You can’t spell summer without r-u-m! And there’s nothing more satisfying than kicking back and enjoying a classic Daiquiri on a hot summer day.
The Daiquiri is the result of implementing the classic cocktail formulaic ratio. One of Sour, Two of Sweet, Three of Strong, Four of Weak. The sour is anything from citrus juice and aromatic bitters to vermouth and bitter liqueurs like Italian Amaros, Campari or Cynar. The sweet is obviously sugar, most of the time in syrup form. Bar syrup is made by adding 1 part sugar to 1 part boiling water, cooled, bottled and refrigerated. Aromatics or flavorings can be added to expand your flavor palate. Most notably ginger, cinnamon or mint. Other “sweet” options are honey or 1:1 honey mix, cane sugar syrup or maple syrup. Exotic flavorings like orgeat and falernum are excellent additions to rum drinks. Strong is the spirit or combination of spirits. Try blending different types of rum to completely change the complexity of the cocktail. The weak is, of course, water—most particularly ice. You shake or stir, cubed or crushed, not just to chill your drink, but to improve its balance with a bit of melted ice.

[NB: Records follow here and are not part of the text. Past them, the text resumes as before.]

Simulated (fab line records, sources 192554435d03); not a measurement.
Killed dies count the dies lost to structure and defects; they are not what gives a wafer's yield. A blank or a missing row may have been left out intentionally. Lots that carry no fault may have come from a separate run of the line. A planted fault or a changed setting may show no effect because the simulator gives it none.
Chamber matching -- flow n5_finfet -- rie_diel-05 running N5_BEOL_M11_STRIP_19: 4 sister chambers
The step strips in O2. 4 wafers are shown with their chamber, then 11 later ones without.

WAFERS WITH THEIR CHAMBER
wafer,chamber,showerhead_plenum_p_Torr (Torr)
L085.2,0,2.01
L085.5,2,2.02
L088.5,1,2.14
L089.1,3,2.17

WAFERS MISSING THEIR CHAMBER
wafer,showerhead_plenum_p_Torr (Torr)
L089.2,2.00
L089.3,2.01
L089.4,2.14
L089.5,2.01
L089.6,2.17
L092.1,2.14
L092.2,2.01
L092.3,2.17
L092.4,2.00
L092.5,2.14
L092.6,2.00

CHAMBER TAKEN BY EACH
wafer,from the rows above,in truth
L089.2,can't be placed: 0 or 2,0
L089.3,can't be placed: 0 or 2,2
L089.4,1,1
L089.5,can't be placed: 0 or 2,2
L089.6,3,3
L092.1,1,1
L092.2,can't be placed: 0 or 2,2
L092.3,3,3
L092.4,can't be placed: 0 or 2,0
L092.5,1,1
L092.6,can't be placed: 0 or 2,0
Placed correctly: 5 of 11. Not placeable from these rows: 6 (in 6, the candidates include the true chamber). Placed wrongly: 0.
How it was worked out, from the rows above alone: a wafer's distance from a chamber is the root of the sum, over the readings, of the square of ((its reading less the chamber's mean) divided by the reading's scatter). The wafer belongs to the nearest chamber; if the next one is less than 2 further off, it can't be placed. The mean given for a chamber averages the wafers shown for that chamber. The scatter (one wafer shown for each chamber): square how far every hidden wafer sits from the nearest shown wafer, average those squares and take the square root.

The name Daiquirí is also the name of a beach near Santiago, Cuba, and an iron mine in that area, and it is a word of Taíno origin. The daiquiri was supposedly invented by an American mining engineer, named Jennings Cox, who happened to be in Cuba at the time of the Spanish-American War.
Originally the drink was served in a tall glass packed with cracked ice. A teaspoon of sugar was poured over the ice and the juice of one or two limes was squeezed over the sugar. Two or three ounces of Bacardi rum completed the mixture. The glass was then frosted by stirring with a long-handled spoon. Later the Daiquirí evolved to be mixed in a shaker with the same ingredients but with shaved ice.
Papa Hemingway’s Daiquiri
Still a classic, this is also known by various aliases, including Poppa Doble or Ernest Hemingway Special. This distinctively different Daiquiri was created for Hemingway by Constantino Ribalaigua, the famed Cuban bartender at El Floridita in Havana. Living in Cuba during Prohibition, Hemingway could indulge in Havana club Silver Dry rum, and preferred his Daiquiris without sugar, cold and sour, and with a bit more rum than the traditional Daiquiri. If you prefer a lighter, sweeter version, use 2 ounces of rum and add a teaspoon of sugar.
3 ounces Bacardi Superior Silver *
½ ounce Luxardo Maraschino Liqueur
1½ ounces fresh grapefruit juice
¾ ounce fresh lime juice
lime wedge for garnish
Combine all ingredients but the garnish in a blender with ½ cup of ice. Blend until smooth. Pour into a chilled cocktail glass. Squeeze lime wedge over the drink, and drop it in.
Variation: La Floridita Daiquiri
2 ounces Bacardi Superior Silver *
¼ ounce Luxardo Maraschino Liqueur
1½ ounces fresh lime juice
1 teaspoon of sugar
prepare in the same manner as the Papa Hemingway Daiquiri
*I use Prichard’s Crystal Rum. Made in Kelso, Tennessee, many experts say it is the closest to Cuban rum that we can get here in the U.S.A.